Friday, November 21, 2008

Nation & World

USN Current Issue

The End of Argument

By John Leo
Posted 4/17/05
Page 2 of 2

Victor Davis Hanson writes that if you type "Bush + Hitler" into a Google search, the result is 1,350,000 hits. Virtually every major figure in the Bush administration has been compared to some Nazi official or other. Bush has been likened to Hannibal Lecter, Ted Bundy, Mussolini, Napoleon, Nero, Caligula, and the Japanese warlords of World War II. Howard Dean, who says he hates Republicans and considers them evil, recently introduced a Communist theme, charging that Republicans "are essentially the best propaganda machine since Lenin."

We may be into another big anti-Clinton assault, this one aimed at Hillary Rodham Clinton. Last week a breathless item on the Drudge Report said that an anti-Hillary book, out next September, will be the equivalent of the Swift Boat Veterans campaign against John Kerry and may well derail her chances to be president. This is a cringe-making prospect. Do we really need yet another major assault on a prominent politician, or can we spend some time discussing actual issues?
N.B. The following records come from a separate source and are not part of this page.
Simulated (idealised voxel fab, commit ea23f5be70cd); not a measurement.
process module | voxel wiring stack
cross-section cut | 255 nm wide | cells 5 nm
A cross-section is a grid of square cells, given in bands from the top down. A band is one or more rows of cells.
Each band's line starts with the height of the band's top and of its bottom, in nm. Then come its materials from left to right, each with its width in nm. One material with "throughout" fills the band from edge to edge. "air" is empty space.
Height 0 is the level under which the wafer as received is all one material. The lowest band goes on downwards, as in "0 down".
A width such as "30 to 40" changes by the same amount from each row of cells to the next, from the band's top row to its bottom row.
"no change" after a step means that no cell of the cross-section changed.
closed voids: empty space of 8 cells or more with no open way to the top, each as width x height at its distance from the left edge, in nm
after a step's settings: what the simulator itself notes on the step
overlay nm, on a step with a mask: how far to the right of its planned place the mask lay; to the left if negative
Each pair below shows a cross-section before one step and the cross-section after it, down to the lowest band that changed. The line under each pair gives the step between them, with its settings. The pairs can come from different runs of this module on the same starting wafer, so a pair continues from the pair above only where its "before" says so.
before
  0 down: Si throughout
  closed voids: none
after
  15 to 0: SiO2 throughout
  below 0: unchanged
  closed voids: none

We have reached the point where much political debate consists of insults and name-calling, every attack is likely to be called a "lynching," and tired expressions such as "institutional terrorism," "institutional racism," and "intellectual McCarthyism" are supposed to be taken as real arguments. Political polarization is an obvious cause. But so is the democratization of the media, particularly the arrival of the Internet and big-time talk radio, which allow all of us to say whatever we like, no matter how crude. Mail to columnists is much more abusive than it was a few years ago. Inarticulate people, many of them celebrities, are finding it hard to make their cases without lapsing into abuse. So political discussion more and more consists of angry feelings instead of rational argument. Our political rhetoric is routinely awful. Let's work to clean it up.